It is very important to understand that all raw honey is liquid when extracted. If it is granulated (solid) in the comb, you can not extract it! So all of our honeys are extracted and bottled in liquid form. Granulation often, but not always, occurs later depending on storage temperatures and floral source. The rate of granulation may vary from season to season.
Like fine wine, varietal honeys contain a recognizable, repeatable taste and flavor which is characteristic of the nectar of their floral source. Varietal honeys can be the result of agricultural production. For example, blueberry and orange honey result from planting thousands of acres of these fruits with the placement of hives in near proximity. In the wild, neither of these plants would produce a honey in significant enough quantity to produce a recognizable flavor. On the otherhand, varietal honeys like Astor, Sweet clover, Goldenroad and Sage are all considered “volunteer” as they are found in non-cultivated environments. The occurance of varietal honeys under any condition are one of the remarkable things in beekeeping and in nature itself.
Local honey is produced from flowers found nearby your home. Crystals All Natural and New York’s Own Honeys are produced primarily from aster and goldenrod. If you live in the eastern United States, these flowers can be found close to your home. While goldenrod and aster are present in urban and suburban areas it is often difficult to produce sufficient quantity to extract a surplus. Crystal’s local honeys are produced in upstate New York where abundant fields of these flowers exist. Crystals Honey urges you to eat local honey wherever you may find it.

“What do I do with another jar of honey?”

It’s OK to own more than one jar of honey at a time!

Here is what to do with the jar of honey you already have so you will put it on your list to buy another jar of honey… and another and another…

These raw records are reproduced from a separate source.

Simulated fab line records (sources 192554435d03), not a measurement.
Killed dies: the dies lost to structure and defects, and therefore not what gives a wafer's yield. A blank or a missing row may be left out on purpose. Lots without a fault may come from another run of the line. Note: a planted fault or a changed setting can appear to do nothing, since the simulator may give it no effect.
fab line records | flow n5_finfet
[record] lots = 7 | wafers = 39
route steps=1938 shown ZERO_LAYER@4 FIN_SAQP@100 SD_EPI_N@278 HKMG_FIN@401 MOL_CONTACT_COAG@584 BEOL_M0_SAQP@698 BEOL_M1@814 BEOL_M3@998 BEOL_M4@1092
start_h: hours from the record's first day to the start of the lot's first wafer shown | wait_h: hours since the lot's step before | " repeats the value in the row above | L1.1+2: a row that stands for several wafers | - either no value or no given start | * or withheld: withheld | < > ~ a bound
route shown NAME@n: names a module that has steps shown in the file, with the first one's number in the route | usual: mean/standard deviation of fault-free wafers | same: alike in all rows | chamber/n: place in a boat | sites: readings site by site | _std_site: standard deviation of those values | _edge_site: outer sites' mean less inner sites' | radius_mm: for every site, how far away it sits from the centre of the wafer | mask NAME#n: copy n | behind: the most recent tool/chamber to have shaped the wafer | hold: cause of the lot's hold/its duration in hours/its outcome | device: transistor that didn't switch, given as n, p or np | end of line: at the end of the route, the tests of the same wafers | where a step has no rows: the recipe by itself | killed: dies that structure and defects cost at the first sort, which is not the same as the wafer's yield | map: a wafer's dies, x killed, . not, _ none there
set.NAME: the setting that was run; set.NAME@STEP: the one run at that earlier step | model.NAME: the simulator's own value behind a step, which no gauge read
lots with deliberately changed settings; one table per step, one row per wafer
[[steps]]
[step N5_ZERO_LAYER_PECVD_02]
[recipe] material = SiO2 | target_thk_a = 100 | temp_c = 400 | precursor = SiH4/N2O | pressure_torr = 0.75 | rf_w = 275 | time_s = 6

  • Put honey in your tea – hot or cold – black, green, or white.
  • Put honey in your coffee in the morning.
  • Put honey on your ice cream at night.
  • Put honey in your chai.
  • Put honey on your toast, or on your cereal.
  • Make a trench in your cream cheese on the bagel and add honey.
  • Be Greek – put it in your plain yogurt.
  • Any time of the day or night.
  • Make a peanut butter and honey sandwich for lunch.
  • If you use Crystal’s All Natural honey, you won’t have to eat over the kitchen sink, because this honey stays where you put it!
  • Mix Orange Blossom honey with room temperature sour cream and pout on sliced strawberries, bananas, or other fruit for a mysteriously delicious dessert, whipped cream optional.
  • Eat honey by the teaspoon out of the jar – it beats commercially produced corn syrup based candy, hands down. It satisfies instantly – ask your resident Pooh Bear!
  • Put out sliced apples, sliced cheddar cheese, walnuts and honey for an after school snack.
  • Mash an orange around on the table, cut a hole in one end, stab the knife around inside, being careful NOT to puncture the skin, pour in some Crystal’s Cranberry or Crystal’s Wildflower and hand it to your kid for an after school snack. They will suck all the juice out, and then eat it all except for the peel. Have one yourself. It’s the Original Chewable Vitamin C!